THE MATADOR & RUMOR HAS IT

An Illusion Review by Joan Ellis


            THE MATADOR -  Pierce Brosnan is a suave, sophisticated, often cynical, largely decent man.  It’s possible that my unabashed affection for him as James Bond and Thomas Crown is why I didn’t much like “The Matador.”  I have always loved knowing Brosnan’s high-speed brain would concoct inventive solutions to problems that bore no relation to life.  Watching him glide, unruffled, through nip and tuck adventures was one of real life’s pure pleasures.  In “The Matador” he has been reborn as a part time drunken, failed assassin. 

                Julian (Pierce Brosnan) the hit man meets Danny (Greg Kinnear), a pure and innocent American businessman who is in Mexico to land a deal so he can quickly get back to the wife he loves.  Julian’s profession as a “facilitator of fatalities intrigues Danny.”  We tag along as he plies his trade in Vienna, Las Vegas, Moscow, Sydney, Budapest, and Denver.  Finally, at a Tucson race track. Julian enlists Danny’s help in one of his plots.  Guess what:  the innocent American suburbanite likes this murder business.  It beats being a failed salesman.  While the movie isn’t a candidate to displace “8 Heads in a Duffel Bag” as worst movie of the decade, the adjective “awful” is not excessive. 
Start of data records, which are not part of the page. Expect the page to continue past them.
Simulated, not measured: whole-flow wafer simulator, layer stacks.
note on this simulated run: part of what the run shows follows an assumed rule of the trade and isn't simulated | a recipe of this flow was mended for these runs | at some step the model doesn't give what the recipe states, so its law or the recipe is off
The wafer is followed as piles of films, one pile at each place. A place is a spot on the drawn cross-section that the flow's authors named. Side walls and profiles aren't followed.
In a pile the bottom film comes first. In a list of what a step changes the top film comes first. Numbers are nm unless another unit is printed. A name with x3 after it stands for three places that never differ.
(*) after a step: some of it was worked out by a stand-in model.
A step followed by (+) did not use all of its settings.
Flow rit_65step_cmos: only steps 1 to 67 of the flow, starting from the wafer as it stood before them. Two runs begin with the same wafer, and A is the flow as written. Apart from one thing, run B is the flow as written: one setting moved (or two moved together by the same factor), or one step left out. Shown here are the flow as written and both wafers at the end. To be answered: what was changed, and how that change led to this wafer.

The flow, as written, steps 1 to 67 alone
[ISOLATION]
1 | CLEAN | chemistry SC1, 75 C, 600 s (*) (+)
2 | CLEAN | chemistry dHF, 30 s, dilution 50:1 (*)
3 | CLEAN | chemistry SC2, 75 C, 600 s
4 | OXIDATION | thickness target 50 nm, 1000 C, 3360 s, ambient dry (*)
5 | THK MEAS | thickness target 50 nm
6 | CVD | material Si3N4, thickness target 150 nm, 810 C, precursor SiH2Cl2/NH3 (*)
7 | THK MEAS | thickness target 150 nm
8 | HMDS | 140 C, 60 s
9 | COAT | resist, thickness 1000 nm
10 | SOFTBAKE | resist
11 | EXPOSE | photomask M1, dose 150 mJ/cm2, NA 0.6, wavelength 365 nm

                Hope Davis adds some necessary humor as a housewife with a twist, and nobody plays a boy scout better than Greg Kinnear, but the script is dull, the action predictable, and then there’s the problem of Pierce Brosnan who is typecast in the best of ways; he’s an institution, and you can’t turn a hero into a sleaze ball without alienating the faithful. 

 

                RUMOR HAS IT – Few comedies start with a better premise:  1962, Mrs. Robinson (Ann Bancroft) and Benjamin Braddock (Dustin Hoffman); 1997, the acerbic, fearless Mrs. R has become Shirley MacLaine, Benjamin has morphed into Kevin Costner, and Jennifer Anniston is the grown up kid who calls Mrs. Robinson grandma.  A second chapter to the graduate with this particular cast is a prospect to be savored, and for a short while it measures up to the fine beginning. 

                Someone says “Life should be nuts; otherwise it’s just a bunch of Thursdays strung together.”  There’s a nice wisdom in that line.  Unfortunately the fun drains quickly away in the heavy hands of director Rob Reiner who is just not Mike Nichols.  Nichols’ direction of “The Graduate” was inspired.  Reiner just can’t carry through on the terrific idea of revisiting the family decades later.  After the joke of one guy sleeping with grandmother, mother, and daughter wrings its laughs, there just isn’t much left.  It may be enough to watch Jennifer Aniston, who is adjusting with skill and charm to the big screen and Shirley MacLaine, who never fails to pull a laugh as she goes in an instant from straight faced silence to an outrageous comment without changing expression.  The whole thing is O.K., but it should have been great.